Needmore's Groundwater Permit Application
House Bill 3405, which became effective on June 19, 2015, created a process where landowners operating a well prior to passage of the law, could apply to BSEACD for a production permit for the “maximum production capacity” of the well. On September 19, 2015, Needmore applied to BSEACD for a Temporary Permit and a Regular Permit to produce 289,080,000 gallons of groundwater a year from the Trinity Aquifer. Click here to read the permit applications.
This volume of groundwater is what Needmore determined is the maximum production capacity of the well on the ranch. On October 19, 2015, BSEACD issued Needmore a Temporary Permit for approximately 180,000,000 million gallons a year, maintaining that this was the correct maximum production capacity of the well. To read more about BSEACD's findings, check out BSEACD's website, which has a time line and links to relevant documents related to Needmore's Permit.
BSEACD has recommended converting Needmore's Temporary Permit into a Regular Permit for 289,000,000 gallons a year. Click here to read the proposed permit. However, BSEACD has issued with permit with special conditions requiring Needmore to reduce pumping based on measured drawdown in the monitoring well.
Needmore's request for 289,080,000 gallons of water a year is excessive. It would cover the 5,000 acre ranch in about 2 inches of water. It is enough water for over 39,000 head of cattle at 20 gallons per day per head. This magnitude of withdrawal is equivalent to 792,000 gallons a day, which would provide for 5,280 households assuming a daily average household usage of 150 gallons a day.
The aquifer test conducted by Needmore's hydrogeologist, Wet Rock Groundwater Services (the same hydrogeologist that works for Electro Purification) resulted in fourteen feet of drawdown from a monitoring well 1.95 miles from the well on Needmore Ranch. BSEACD's own modeling predicts that within seven years, pumping from the well on Needmore Ranch will cause 140 feet of drawdown in the Trinity Aquifer as far as two miles from Well D.
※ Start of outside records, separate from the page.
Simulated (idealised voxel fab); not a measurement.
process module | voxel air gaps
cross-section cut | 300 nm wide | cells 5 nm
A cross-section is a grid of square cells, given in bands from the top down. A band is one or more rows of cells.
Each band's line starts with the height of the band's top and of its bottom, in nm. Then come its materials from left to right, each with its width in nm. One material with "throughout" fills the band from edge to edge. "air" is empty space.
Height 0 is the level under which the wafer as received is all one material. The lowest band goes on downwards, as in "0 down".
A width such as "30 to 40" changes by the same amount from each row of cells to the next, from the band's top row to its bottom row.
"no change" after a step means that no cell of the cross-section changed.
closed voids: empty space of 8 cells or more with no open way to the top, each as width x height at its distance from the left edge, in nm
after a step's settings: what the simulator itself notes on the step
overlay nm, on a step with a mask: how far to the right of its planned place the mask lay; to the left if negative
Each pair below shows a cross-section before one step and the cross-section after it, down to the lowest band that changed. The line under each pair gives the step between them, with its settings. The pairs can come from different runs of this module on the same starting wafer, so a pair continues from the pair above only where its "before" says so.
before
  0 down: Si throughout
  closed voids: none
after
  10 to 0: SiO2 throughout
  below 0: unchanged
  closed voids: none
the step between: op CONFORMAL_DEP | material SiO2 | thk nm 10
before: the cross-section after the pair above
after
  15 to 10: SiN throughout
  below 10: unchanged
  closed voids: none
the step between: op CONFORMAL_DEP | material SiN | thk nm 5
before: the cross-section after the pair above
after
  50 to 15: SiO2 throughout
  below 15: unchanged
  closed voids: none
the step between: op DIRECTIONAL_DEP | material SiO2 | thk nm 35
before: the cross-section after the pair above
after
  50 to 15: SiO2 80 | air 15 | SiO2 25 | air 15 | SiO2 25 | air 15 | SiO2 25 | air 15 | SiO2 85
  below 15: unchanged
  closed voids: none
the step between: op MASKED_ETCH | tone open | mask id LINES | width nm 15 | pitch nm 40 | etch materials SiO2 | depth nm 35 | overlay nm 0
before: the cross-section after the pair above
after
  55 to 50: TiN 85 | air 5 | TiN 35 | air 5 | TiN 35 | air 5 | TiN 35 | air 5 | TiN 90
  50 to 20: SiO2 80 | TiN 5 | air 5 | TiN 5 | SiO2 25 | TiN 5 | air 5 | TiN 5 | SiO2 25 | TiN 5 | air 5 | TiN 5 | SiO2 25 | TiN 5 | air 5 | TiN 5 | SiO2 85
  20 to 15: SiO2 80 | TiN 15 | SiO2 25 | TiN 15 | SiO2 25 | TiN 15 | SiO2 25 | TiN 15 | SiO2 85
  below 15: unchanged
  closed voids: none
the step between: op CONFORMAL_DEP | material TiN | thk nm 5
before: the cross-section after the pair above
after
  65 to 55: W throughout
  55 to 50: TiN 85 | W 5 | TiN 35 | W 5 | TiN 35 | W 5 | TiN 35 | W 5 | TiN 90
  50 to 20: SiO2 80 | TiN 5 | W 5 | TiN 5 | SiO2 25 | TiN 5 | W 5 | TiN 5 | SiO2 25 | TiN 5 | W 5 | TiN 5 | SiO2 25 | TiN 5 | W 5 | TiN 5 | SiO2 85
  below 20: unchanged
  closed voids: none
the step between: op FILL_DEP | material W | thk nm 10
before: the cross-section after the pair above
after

Despite the severe impacts this pumping will have on its neighbors, Needmore argued that BSEACD should not be allowed to require Needmore to reduce production. And even more outrageous is that Needmore argued that nearby landowners should not be allowed to protest the permit. Read more about Needmore's arguments.
On December 19, 2016, TESPA submitted a contested case request to BSEACD protesting Needmore's proposed permit and requested that the case be referred to the State Office of Administrative Hearings (SOAH). BSEACD referred the case to SOAH. In a motion for summary disposition, at the State Office of Administrative Hearings (SOAH), TESPA unsuccessfully argued that Needmore was not eligible to apply for a Temporary Permit under the less stringent evaluation process.
The Final Hearing before the BSEACD Board of Directors is scheduled for July 29, 2019 at 4:00 p.m. City of Buda City Council Chambers Room 1097, 405 E. Loop Street, Building 100, Buda TX 78610.
TESPA will argue at the hearing that the ALJ’s decision was incorrect and that the Board should deny the Regular Permit because Needmore was not eligible to apply for the permit to begin with.
BSEACD will allow for public comments at the beginning of the meeting. Comments will be limited to three minutes, and they may not be repetitive. It is important that the public express opposition to the Board granting the Regular Permit.